After more than a year, McClatchy finally got the oil train reports it had requested from Maryland.
And they were badly out of date.
Last year, McClatchy filed open-records requests in about 30 states for the documents, and was the first news organization to do so in Maryland, in June 2014.
Maryland was poised to release the records in July 2014, when two railroads, CSX and Norfolk Southern, sued the state Department of the Environment to block the disclosure.
Finally last month, a state judge ruled in the favor of the release, marking the first time a court had affirmed what many other states had already done without getting sued.
The documents McClatchy and other news organizations ultimately received were dated June 2014, not long after the U.S. Department of Transportation began requiring the railroads to notify state officials of shipments of 1 million gallons or more of Bakken crude oil.
After more than a year, however, the economics of shipping crude by rail had changed substantially.
Amid a slump in oil prices, refineries once receiving multiple trainloads of North American crude oil every day have switched, at least temporarily, to waterborne foreign imports.
The trend is reflected from the East Coast to the West Coast, where long strings of surplus tank cars have been parked on lightly used rail lines, generating rental income for small railroads but also the ire of nearby residents.
The documents released in Maryland show that in June 2014, Norfolk Southern was moving as many as 16 oil trains a week through Cecil County on its way to a refinery in Delaware.
But McClatchy has known that since August 2014, when it received a response to a Freedom of Information Act request from Amtrak.
The Delaware News Journal reported that the PBF Refinery in Delaware City, Del., now receives only about 40,000 barrels a day of crude by rail. That’s about 56 loaded tank cars, or half a unit train, nowhere close to the volume of mid-2014.
The June 2014 Maryland documents also show that CSX was moving as many as five oil trains a week on a route from western Maryland through downtown Baltimore toward refineries in Philadelphia.

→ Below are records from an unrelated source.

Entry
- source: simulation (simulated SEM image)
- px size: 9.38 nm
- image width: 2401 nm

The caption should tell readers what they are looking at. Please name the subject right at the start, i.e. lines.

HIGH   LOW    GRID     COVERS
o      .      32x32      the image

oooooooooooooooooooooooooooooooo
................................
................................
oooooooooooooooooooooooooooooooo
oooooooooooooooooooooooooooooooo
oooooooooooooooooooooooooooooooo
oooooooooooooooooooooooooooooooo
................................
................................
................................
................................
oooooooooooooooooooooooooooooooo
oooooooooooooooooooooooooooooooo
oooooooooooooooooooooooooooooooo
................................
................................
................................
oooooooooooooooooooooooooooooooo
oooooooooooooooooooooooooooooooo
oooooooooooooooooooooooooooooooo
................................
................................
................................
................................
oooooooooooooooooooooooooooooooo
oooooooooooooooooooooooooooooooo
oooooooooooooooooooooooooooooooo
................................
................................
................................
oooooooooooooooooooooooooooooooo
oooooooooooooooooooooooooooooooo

But that had been clear since at least October 2014, when the Pennsylvania Emergency Management Agency released its oil train reports showing an identical number of CSX trains crossing from western Pennsylvania into Maryland, then back into southeast Pennsylvania.
CSX told the Baltimore Sun that it had not regularly moved a loaded oil train through Baltimore since the third quarter of 2014. The company had earlier told the newspaper that it moved empty oil trains through the city and state.
Federal regulators never required railroads to report empty oil train movements.
The vast majority of loaded CSX oil trains move to Philadelphia via Cleveland, Buffalo, Albany, N.Y., and northern New Jersey, according to records from Ohio, Pennsylvania and New York.